Equivalence of $a \rightarrow b$ and $\lnot a \vee b$ Is there a proof for the logical equivalence of $a \rightarrow b$ and $\lnot a \vee b$?
 A: Suppose we are for the moment using $p \to q$ for the informal indicative conditional, if $p$ then $q$.

  
*
  
*Suppose we are given that if $p$ then $q$ (i.e. $p \to q$). Then, since we have $\neg p \lor p$ it follows (arguing by cases) that $\neg p \lor q$.
  
*Suppose, conversely, we are given $\neg p \lor q$ is true. Then if $p$ is true that rules out the first disjunct, so we have $q$. In short, if $p$ then $q$, (i.e.  $p \to q$).
  

That pair of arguments makes it rather plausible that $p \to q$ (the indicative conditional) is inter-dervable with $\neg p \lor q$, and so is equivalent at least as far as truth-conditions go with $\neg p \lor q$.
OK: That gives us some reason to suppose that the truth-functional account of the conditional isn't just fanciful -- it gets something important right. Or so a familiar story goes.
But do note (important point!) it is a further question whether the truth-functional story about 'if' is the whole story. 
Compare, arguably '$p$ but $q$' is truth-functionally equivalent to $p \land q$: however 'but' doesn't mean just bare conjunction. 'But' does more than '$\land$' -- very roughly it signals the speaker's sense that the joint truth of $p$ and $q$ is unexpected/surprising. Well likewise, perhaps "if p then q" does more than '$\neg p \lor q$'. E.g. it arguably signals the speaker's willingness to infer $q$ should it turn out that $p$. For more on this, see e.g. http://www.logicmatters.net/resources/pdfs/Conditionals.pdf
A: I'm gonna use p and q.
Natural deduction:
\begin{align}
&1\ p \rightarrow q &&P\\
&2\ |\ \lnot (\lnot p \lor q) &&H\\
&3\ |\ |\ p &&H\\
&4\ |\ |\ q &&1,3 I \rightarrow\\
&5\ |\ |\  \lnot p \lor q &&4 I \lor\\
&6\ |\ |\  \lnot ( \lnot p \lor q) \land (\lnot p \lor q) && 2,5 I \lor \bot\\
&7\ |\ \lnot p&&3-6 I \lnot\\
&8\ |\ \lnot p \lor q&&7I\lor\\
&9\ |\ (\lnot p \lor q) \land \lnot (\lnot p \lor q)&&2,8\land \bot\\
&10\ \lnot p \lor q&&2\lnot
\end{align}
Hope this helps you!
A: Try using a truth table comparing $p\rightarrow q$ with $\lnot p \lor q$.
That's as good a proof as you need.
$p$ | $q\,$ |$\;p\rightarrow q$ | $\lnot p \lor q$
T | T |$\quad$ T $\quad$|$\quad$ T 
T | F |$\quad$ F $\quad$|$\quad$ F
F | T |$\quad$ T $\quad$|$\quad$ T
F | F |$\quad$ T $\quad$|$\quad$ T
Both expressions evaluate false if and only if $\,p\,$ is true and $\,q\,$ is false.

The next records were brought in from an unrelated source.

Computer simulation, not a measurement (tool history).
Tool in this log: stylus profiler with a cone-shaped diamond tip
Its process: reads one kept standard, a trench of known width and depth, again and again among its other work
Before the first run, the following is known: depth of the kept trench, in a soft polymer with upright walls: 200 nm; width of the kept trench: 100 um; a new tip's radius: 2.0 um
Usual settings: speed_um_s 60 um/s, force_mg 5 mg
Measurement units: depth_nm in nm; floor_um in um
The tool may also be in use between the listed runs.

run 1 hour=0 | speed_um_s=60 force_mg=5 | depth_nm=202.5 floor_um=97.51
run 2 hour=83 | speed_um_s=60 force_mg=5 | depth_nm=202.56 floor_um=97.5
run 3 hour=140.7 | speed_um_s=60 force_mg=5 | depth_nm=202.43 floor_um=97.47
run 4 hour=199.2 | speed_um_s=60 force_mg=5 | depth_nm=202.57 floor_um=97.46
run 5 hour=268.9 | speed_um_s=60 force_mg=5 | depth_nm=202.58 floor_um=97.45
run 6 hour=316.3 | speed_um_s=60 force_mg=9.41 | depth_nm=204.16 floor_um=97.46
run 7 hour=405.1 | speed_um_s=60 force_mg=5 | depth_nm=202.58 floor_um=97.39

For developing a bit of intuition regarding the conditional (logical implication): see, e.g.,
$(1)$ this post, and
$(2)$ this post.
A: Think of it this way. Suppose I signed a contract to you, saying "If I win the lottery, then I will give you $\$1$ billion." The only situation in which my statement would be false (contract violated) is: I win the lottery and don't give you the money I promised. Otherwise, I'm just fine. In particular, if I never win the lottery, you have no claim on any of my money. On the other hand, I can give you the money just for kicks, and I still haven't violated the contract.
Similarly, what if I said "If it's raining, I carry an umbrella." You couldn't call me a liar if it isn't raining, nor if I have an umbrella (regardless of the weather).
A general conditional statement "if (hypothesis) then (conclusion)" is (by this reasoning) the same as saying "(hypothesis) is false or (conclusion) is true."